As the article outlines examples of micro lending, it addresses a problem in micro-lending: how does one sell at a wide-scale (enough to support themselves or their communities) with such small start-up capital. What happens when just handing money to help start a business isn’t enough? One answer to this problem is consignment (the process of a retailer reimbursing the seller once a sale is completed), which puts the risk on the supplier not the retailer. In context, this would almost be like lending products to the people to sell instead of money.

The article gives the example of Soluciones, founded by two Peace Corp volunteers – Greg Van Kirk and George Glickley, which is a microconsignment incubator.

Its entrepreneurs — the vast majority of them women — now travel from village to village selling glasses, water-purifying buckets, solar flashlights, a solar panel that powers a lamp and cell phone charger, eye drops, sunglasses, energy-efficient light bulbs and vegetable seed packets.

They test new strategies and products that are economically viable but also beneficial to the communities they are sold in. For example, reading glasses in otherwise illiterate villages, water purifiers to improve hygiene and health,  solar lamps to provide light to impoverished areas and even cookstoves.

The article ends of with a question:

Is microconsignment a system that can deliver these products on a sustainable basis and large scale to people who need them?  If so, how?

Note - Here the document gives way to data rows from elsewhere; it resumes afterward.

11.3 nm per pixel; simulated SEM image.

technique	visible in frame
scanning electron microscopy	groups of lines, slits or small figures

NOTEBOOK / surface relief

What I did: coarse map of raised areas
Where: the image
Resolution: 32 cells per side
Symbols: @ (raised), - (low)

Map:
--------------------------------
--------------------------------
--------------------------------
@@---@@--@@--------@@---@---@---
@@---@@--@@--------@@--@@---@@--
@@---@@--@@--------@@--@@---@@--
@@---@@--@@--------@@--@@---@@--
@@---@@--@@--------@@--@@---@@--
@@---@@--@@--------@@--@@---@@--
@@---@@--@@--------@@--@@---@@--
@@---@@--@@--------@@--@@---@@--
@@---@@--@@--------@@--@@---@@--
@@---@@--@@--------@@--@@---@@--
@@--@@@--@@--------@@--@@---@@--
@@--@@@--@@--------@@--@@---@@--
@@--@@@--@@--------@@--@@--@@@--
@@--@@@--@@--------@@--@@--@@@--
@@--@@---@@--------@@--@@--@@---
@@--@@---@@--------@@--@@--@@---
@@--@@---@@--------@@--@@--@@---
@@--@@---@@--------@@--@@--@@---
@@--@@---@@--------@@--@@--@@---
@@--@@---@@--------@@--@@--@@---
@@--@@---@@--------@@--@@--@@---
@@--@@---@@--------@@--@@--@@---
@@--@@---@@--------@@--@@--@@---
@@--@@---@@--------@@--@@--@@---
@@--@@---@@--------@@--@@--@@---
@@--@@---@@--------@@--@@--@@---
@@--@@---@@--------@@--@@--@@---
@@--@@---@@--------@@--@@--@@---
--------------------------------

In my opinion, the answer to the first question is yes. In a way, by lending, products instead of just money for entrepreneurs to utilize as a tool to earn profits, you are removing a hurdle these entrepreneurs may face. This obstacle could come in the form of an inability to produce products themselves due to lack of capital or resources. Additionally, by completing large scale production elsewhere, entrepreneurs can more realistically earn profits and make an economic difference in their community, as opposed to producing on a small scale with  a smaller impact. An added bonus is the fact that ventures like Soluciones are not only doing microconsignment but tailoring the products they provide to suit the needs of the region. Therefore, not only can these entrepreneurs make an economic impact but also provide sustainable solutions to more social and cultural problems people in that community face.

The only disagreement I have with this suggestion is how sustainable it is – as much as this method provides members of the community a chance to earn profit (and relays profit back to the lender once the product is sold), it still leaves the entrepreneurs dependent on someone else. Micro-loans are supposed to be start-up funds, until the point that the entrepreneur is self-sustainable. By continuously providing the entrepreneur with product is the consignment provider merely a supplier or a parent-figure that the entrepreneur is dependent on? I suppose it depends on perspective and execution.